Boat engines come in all shapes and sizes and include inboards, outboards, petrol, diesel, electric and hybrid systems. Some engines are far more complex than others and should only be looked after by qualified engineers while others can be maintained fairly easily by a savvy boat owner.
Irrespective of what kind of engine a boat is equipped with and who does the work, the care and maintenance of it is imperative. The most common cause of marine engine failure is widely known to be lack of maintenance.
Let’s be honest, few boat owners want to spend the winter bent over double in cold, cramped engine bays. On the other hand, nor do we want to spend half the summer working on our engines either, when we could be having fun out on the water. Most of us simply want to do the essential things which need to be done as quickly and efficiently as possible without costing us excessive amounts of time, energy and money. This usually means spending a few hours changing the oil, replacing filters, draining and flushing the cooling system with fresh water, topping up with antifreeze, checking the impeller – which should be well within the DIY capabilities of most boat owners. Or, alternatively, paying a professional to do this work.

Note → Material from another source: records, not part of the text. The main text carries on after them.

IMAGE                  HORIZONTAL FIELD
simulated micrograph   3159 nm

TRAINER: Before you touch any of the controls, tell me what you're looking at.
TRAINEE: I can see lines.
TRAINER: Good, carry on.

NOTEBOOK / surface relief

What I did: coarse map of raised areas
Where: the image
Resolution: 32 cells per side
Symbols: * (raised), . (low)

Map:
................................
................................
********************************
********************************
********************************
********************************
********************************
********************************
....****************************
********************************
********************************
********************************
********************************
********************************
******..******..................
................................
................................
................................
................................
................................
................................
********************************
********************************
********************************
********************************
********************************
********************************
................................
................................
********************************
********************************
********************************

At the same time, as boat owners we also know that it is important to understand our boat engines as well as possible so that in the event of an engine failure at sea we will have some idea of how to fix the problem ourselves. Most of us also know that the best way of avoiding engine failure is to carry out regular maintenance, some of which is simple, some of which is quite technical and some which might require professional assistance, all depending on our levels of expertise.
A few years ago this led me to remove my boat’s Beta 14 diesel engine one winter and take it home for a complete overhaul and re-paint. I knew this was going to be a bit of a gamble as the last engine I had stripped down was a 175cc motorbike engine when I was 17 years old. In the end things worked out ok and doing this gave me the chance to become more fully acquainted with the boat engine well away from the very cramped engine bay in which it is housed – and it saved me quite a bit of money into the bargain.
Know your engine
Here are some thoughts about getting to know your engine. There are plenty of good illustrated reference books available on diesel engine maintenance and repair for boat owners as well as online forums and YouTube videos. While these reference sources may have lots of useful information about diesel engines in general they are unlikely to include specific information about your own make and model of engine. So although these are worth buying or taking a look at, the most important reference by far is a copy of the engine maintenance manual for your specific engine.
Your boat engine manual will most likely be a little dull to read, but it really is the best place to start and will provide you with the essential information you will need to get started and gain confidence with working on your engine. The engine manual should cover the following essentials:
- Technical elements of the engine.
- Maintenance and repair worksheets.
- Recommended lubrication for engine and gearbox.
- Common causes of breakdown and troubleshooting.
- Winterising the engine.
In addition to these essentials, the engine manual will include other specific information like torque settings, how to bleed the fuel system, wiring diagrams and spare parts listings.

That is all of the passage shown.